Telstar has incorporated an innovative soft-sensor temperature monitoring system in the new good manufacturing practice (GMP) industrial freeze-dryers with automatic loading / unloading systems.
Lyometrics is a new non-invasive monitoring technique enabling measurement of interface temperature during primary drying under developmental or full production conditions, collecting more accurate, complete, and reliable information, rather than physical probes.
Unlike classical temperature gauges, the new development utilises a soft sensor technology that provides on-line monitoring of the global batch temperature without the limitations and interferences imposed by physical probes, which, as a consequence of its obliged physical location within the vials, are becoming progressively unreliable and impractical as levels of automation and containment increase.
The new soft-sensor solves the limitations offered by the most common tools used to acquire product temperature which are thermal probes, namely resistance temperature detectors (RTD) thermocouples or wireless probes. These physical probes have certain drawbacks and are not reliable in reflecting product temperature. Their presence within the vials can modify the process itself, and may also influence the stopper position and consequently the drying conditions in comparison to neighboring vials, which do not contain probes.
In addition, their physical size and location within the vial only permits meaningful measurements of the some vials, unlike the new system which offers online monitoring of the global batch temperature during the primary drying without the limitations imposed by physical probes.

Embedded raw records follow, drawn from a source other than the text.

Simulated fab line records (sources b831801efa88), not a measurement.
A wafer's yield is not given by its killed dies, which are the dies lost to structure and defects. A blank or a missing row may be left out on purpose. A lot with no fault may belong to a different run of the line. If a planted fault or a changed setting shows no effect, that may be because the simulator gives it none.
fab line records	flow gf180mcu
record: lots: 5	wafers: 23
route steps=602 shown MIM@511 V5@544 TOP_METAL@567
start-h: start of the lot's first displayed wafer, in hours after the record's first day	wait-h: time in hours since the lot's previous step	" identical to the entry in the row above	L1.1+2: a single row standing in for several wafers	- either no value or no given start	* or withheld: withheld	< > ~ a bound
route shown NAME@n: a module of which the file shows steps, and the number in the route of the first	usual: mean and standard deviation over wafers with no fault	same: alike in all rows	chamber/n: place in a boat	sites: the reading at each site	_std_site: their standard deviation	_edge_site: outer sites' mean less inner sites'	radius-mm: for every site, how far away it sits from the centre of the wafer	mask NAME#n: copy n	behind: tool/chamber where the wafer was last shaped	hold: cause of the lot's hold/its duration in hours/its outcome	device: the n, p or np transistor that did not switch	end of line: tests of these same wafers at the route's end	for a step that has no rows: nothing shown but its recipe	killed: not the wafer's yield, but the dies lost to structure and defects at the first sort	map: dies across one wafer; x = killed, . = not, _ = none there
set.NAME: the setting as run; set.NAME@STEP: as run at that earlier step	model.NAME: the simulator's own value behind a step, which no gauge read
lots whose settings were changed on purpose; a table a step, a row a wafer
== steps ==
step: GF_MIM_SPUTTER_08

Furthermore, Lyometrics can obtain reliable and accurate information related to the ice temperature at the sublimation front, one of the most critical parameters in freeze-drying processes. The new software system installed within the control system of a freeze dryer enables the determination of the average sublimation interface temperature of an entire product batch, unlike static physical probes which cannot measure this because of the continuous motion from the upper surface of the product to the lower regions whilst drying progresses.
The Lyometrics system, fully developed by Telstar, is applicable to production environments and is particularly useful in situations where automation and physical barriers make the use of physical probes impractical.